If you are rolling forward into a hunt seat position, it sounds like you are nervous and tense. Also, you may be making your youngster have a more difficult time loping as you are putting more weight the horses front end. Really think about sitting back, and pulling the core of your body backwards. Make sure you don't arch your back, you want it flat. Also, sit more on the backside of your tail bones. Not rolled under (that will put your legs too far in front of you). Your hips can move a little bit with the motion of the horse; that sometime works better than fighting against it. Look up (looking down makes you tip forward). Also, make sure your stirrups aren't too long - that can throw your body all out of joint. 

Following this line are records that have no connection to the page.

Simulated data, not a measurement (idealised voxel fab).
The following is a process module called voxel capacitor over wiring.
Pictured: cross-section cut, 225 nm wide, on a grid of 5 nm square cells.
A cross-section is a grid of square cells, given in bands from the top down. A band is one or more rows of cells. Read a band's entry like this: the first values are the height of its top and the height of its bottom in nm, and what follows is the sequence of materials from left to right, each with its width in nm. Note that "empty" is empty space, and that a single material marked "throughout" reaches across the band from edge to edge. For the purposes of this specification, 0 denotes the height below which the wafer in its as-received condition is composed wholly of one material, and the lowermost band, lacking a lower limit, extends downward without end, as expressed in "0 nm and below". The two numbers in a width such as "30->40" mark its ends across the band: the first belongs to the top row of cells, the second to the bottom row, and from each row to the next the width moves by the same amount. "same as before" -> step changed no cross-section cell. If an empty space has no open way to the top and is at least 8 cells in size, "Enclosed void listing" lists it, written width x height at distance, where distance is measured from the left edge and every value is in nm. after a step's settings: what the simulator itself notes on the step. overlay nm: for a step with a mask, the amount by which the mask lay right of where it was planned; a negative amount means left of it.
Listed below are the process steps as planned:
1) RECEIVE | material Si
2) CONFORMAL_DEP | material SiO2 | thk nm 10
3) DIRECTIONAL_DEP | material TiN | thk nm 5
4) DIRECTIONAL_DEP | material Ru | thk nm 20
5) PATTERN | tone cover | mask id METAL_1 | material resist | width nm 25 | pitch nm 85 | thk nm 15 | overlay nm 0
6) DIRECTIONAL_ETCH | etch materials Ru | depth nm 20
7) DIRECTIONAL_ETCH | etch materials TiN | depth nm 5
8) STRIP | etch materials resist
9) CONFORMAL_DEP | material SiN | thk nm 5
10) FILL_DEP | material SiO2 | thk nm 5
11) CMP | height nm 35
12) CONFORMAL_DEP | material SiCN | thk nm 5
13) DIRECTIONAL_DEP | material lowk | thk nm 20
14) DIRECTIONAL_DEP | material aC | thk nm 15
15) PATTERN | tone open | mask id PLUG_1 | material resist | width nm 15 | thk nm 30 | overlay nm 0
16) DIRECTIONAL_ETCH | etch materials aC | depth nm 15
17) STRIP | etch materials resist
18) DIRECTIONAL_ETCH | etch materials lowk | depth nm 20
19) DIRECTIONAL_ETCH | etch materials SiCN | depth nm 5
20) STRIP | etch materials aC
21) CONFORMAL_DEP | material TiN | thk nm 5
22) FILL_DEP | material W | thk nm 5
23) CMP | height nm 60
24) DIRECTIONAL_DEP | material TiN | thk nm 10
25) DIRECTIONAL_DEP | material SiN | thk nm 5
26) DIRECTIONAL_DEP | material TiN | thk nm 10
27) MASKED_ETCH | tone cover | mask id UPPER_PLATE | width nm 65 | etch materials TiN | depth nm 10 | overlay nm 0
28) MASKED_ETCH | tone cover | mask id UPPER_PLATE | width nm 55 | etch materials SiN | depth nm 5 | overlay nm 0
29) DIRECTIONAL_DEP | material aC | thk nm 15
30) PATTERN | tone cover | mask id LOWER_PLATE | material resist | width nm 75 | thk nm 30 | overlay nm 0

Let me know if you have any questions about what I was trying to say (I can see it in my head, but can't explain it very well  ). Oh, and if you have any recent videos of you loping that may make it easier to help.


----------



## KTSpeedhorse (Mar 10, 2009)

My suggestion..................get rid of the saddle : ) Bareback is the best way to find your seat : ) you will love it!!


----------



## farmpony84 (Apr 21, 2008)

no recent videos but I'll try to get one in the next week or so. I'll practice hard so that maybe I look halfway decent. all those years of hunt have really screwed me up!


----------



## KTSpeedhorse (Mar 10, 2009)

Again............bareback..........bareback.............bareback...........no matter what dicipline you ride this will help you the most. I swear.


----------



## sandsarita (Jan 20, 2008)

farmpony84 said:


> no recent videos but I'll try to get one in the next week or so. I'll practice hard so that maybe I look halfway decent. all those years of hunt have really screwed me up!


Hunt seat didn't screw you up! It probably made you better in a lot of ways. Anyways, I have a video of myself where I think I am doing the exact same thing you are describing. I am also a hunt seat rider and really have to work on keeping myself down and not leaning forward when I'm showing western. I am able to do the proper Horsemanship position, but forget the western pleasure seat. It just doesn't seem possible for me.

edited to add: Here's a video of one of the top WP amateur riders in a 



 Look at how her seat is moving with the horse - when MJ stretches out, she goes forward with her seat, when he's rocking back, her seat is going back. try going with the motion of your horse and see if that helps keep you in the proper position for WP at the lope.


----------



## KTSpeedhorse (Mar 10, 2009)

And again..............bareback.............bareback..............bareback.......I promise this will help.


----------



## GottaRide (Dec 10, 2007)

Sit on your outside hip.

Don't focus anywhere else except for putting your weight on your outside hip. You should start to feel your horse's motion much quicker & easier by doing this, then you can help him along if he needs it. Sit on your outside hip.

Anytime I start feeling sloppy, or start restricting my horse, or my horse starts getting choppy, my trainer tells me to sit on my outside hip and the problem goes away. So now that's all I hear in my head when I ride at home.


----------



## farmpony84 (Apr 21, 2008)

outside hip. I'm confused. Can you describe it? I THINK I know what you mean but I'm not positive.


----------



## Qtswede (Apr 16, 2009)

is there a way you could get someone to lunge him with you aboard? That can help.


----------



## Lonestar22 (May 22, 2009)

Maybe try riding another horse with a smoother gait and find your rythm on that horse. If that is possible for you. I had this QH mare who had the best lope. I rode her bareback every day and we would just lope. I would drop my reins and i could hold my arms out like we were flying. I just relaxed my body and rolled with her. sit deep and use your seat to push him forward.


----------